The first paved streets appear to have been built in Ur in 4000 BCE. Corduroy roads were built in Glastonbury, England in 3300 BCE [4] and brick-paved roads were built in the Indus Valley civilisation on the Indian subcontinent from around the same time. In 500 BCE, Darius I the Great started an extensive road system in Persia (Iran), including the Royal Road.

With the rise of the Roman Empire, the Romans built roads using deep roadbeds of crushed stone as an underlying layer to ensure that they kept dry. On the more heavily travelled routes, there were additional layers that included six sided capstones, or pavers, that reduced the dust and reduced the drag from wheels.

In the medieval Islamic world, many roads were built throughout the Arab Empire. The most sophisticated roads were those of the Baghdad, Iraq, which were paved with tar in the 8th century. [5]

Canals and irrigation systems

The oldest known canals were built in Mesopotamia c. 4000 BCE, in what is now Iraq and Syria. The Indus Valley civilisation in India and Pakistan from c3300 BCE had a sophisticated canal irrigation system. [6] In Egypt, canals date back to at least 2300 BCE, when a canal was built to bypass the cataract on the Nile near Aswan. [7]

In ancient China, large canals for river transport were established as far back as the Warring States (481-221 BCE). [8] By far the longest canal was the Grand Canal of China completed in 609 CE, still the longest canal in the world today at 1,794 kilometres (1,115 mi).

In Europe, canal building began in the Middle Ages because of commercial expansion from the 12th century. Notable canals were the Stecknitz Canal in Germany in 1398, the Briare Canal connecting the Loire and Seine in France in 1642, followed by the Canal du Midi in 1683 connecting the Atlantic to the Mediterranean. Canal building progressed steadily in Germany in the 17th and 18th centuries with three great rivers, the Elbe, Oder, and Weser being linked by canals.

1700 to 1870

Roads

As traffic levels increased in England and roads deteriorated, toll roads were built by Turnpike Trusts, especially between 1730 and 1770. Turnpikes were also later built in the United States. They were usually built by private companies under a government franchise.

Water transport on rivers and canals carried many farm goods from the US frontier between the Appalachian Mountains and Mississippi River in the early 19th century, but the shorter road route over the mountains had advantages.

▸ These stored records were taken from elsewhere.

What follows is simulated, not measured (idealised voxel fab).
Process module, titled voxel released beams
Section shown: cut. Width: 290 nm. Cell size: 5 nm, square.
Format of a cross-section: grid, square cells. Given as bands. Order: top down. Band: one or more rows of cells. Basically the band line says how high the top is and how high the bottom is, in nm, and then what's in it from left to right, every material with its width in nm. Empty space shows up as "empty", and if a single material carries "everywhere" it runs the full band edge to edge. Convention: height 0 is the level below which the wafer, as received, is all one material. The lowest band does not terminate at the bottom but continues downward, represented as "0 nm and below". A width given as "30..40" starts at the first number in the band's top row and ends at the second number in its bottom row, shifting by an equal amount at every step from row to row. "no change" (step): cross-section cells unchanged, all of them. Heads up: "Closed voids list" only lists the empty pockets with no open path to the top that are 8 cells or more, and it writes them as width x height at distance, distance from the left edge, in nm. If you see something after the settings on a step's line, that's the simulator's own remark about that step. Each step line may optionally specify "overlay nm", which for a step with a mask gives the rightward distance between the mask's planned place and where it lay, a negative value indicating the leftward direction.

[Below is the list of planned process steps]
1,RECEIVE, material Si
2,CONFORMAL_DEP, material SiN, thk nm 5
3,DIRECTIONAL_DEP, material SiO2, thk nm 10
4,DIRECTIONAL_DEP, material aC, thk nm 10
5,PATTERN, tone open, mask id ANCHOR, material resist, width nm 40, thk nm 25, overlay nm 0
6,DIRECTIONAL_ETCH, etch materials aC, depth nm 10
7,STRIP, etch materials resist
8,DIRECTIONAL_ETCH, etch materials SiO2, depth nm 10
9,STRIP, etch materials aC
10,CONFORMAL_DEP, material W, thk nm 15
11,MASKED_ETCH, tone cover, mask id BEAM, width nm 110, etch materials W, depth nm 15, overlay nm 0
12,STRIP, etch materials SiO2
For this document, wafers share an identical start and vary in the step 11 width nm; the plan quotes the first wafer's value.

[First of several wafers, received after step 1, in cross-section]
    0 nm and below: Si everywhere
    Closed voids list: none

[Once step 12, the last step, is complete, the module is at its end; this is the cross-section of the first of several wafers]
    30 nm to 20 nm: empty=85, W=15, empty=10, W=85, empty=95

In France, Pierre-Marie-Jérôme Trésaguet is widely credited with establishing the first scientific approach to road building about the year 1764. It involved a layer of large rocks, covered by a layer of smaller gravel. John Loudon McAdam (1756–1836) designed the first modern highways, and developed an inexpensive paving material of soil and stone aggregate known as macadam. [4]

Canals

In Europe, particularly Britain and Ireland, and then in the early US and the Canadian colonies, inland canals preceded the development of railroads during the earliest phase of the Industrial Revolution. In Britain between 1760 and 1820 over one hundred canals were built.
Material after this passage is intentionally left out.